Term of Award

Spring 2023

Degree Name

Master of Fine Arts (M.F.A.)

Document Type and Release Option

Thesis (open access)

Copyright Statement / License for Reuse

Creative Commons License
This work is licensed under a Creative Commons Attribution 4.0 License.

Department

Department of Art

Committee Chair

Jason Hoelscher

Committee Member 1

Elsie Howington

Committee Member 2

Marc Moulton

Abstract

My artworks explore the impacts of the technology of the Fourth Industrial Revolution, which began in the early 21st Century, upon global society and the human psyche. My works are instantiated by multi-year research in the areas of social psychology, cognitive dissonance, computer evolution and artificial intelligence. My body of work portrays a cautionary sensibility regards new technologies such as robotics, quantum supercomputing, Artificial Intelligence, commercial space travel and nanotechnology. In addition, my artwork attempts to increase awareness of the phenomenon of cognitive dissonance.
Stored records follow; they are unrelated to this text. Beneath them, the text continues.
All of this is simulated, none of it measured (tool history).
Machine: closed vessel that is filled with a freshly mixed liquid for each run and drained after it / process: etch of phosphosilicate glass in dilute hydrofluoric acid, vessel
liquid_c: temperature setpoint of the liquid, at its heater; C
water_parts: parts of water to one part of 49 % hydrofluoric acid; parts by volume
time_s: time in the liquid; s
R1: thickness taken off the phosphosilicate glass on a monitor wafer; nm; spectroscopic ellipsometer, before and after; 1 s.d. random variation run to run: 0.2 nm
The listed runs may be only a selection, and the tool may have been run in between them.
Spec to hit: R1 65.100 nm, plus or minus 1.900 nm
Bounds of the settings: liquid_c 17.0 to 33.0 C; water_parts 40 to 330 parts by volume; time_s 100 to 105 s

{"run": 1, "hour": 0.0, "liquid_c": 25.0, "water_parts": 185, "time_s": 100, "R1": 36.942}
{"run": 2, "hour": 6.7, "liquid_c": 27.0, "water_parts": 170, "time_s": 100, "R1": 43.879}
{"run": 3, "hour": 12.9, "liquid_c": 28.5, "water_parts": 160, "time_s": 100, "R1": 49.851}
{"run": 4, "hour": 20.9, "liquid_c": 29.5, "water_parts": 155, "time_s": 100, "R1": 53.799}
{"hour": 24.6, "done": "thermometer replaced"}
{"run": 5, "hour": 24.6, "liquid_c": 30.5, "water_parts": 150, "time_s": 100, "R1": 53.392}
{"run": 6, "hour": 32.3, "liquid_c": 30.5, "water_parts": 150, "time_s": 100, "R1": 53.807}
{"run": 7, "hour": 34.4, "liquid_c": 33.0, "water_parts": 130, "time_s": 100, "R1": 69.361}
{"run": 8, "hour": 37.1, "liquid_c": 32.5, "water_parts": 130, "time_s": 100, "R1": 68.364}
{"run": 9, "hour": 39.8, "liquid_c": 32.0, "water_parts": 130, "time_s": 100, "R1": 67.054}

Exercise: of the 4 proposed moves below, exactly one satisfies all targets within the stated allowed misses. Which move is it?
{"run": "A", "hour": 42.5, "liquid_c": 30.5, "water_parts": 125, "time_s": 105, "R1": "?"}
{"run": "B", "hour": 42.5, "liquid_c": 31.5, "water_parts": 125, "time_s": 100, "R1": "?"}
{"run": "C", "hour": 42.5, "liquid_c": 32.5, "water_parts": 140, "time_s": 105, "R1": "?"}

The perceptions and cognitions of artistic viewers relate directly to the psychological phenomenon of cognitive dissonance. Beyond that, a population over several generations may be influenced by the fine artworks of their social moment in a social psychology phenomenon known as collective cognitive dissonance. In this paper, I will review these two cognitive phenomena and how the phenomenon of collective cognitive dissonance is ubiquitous in the current social moment of the early 21st century and in metamodern artworks.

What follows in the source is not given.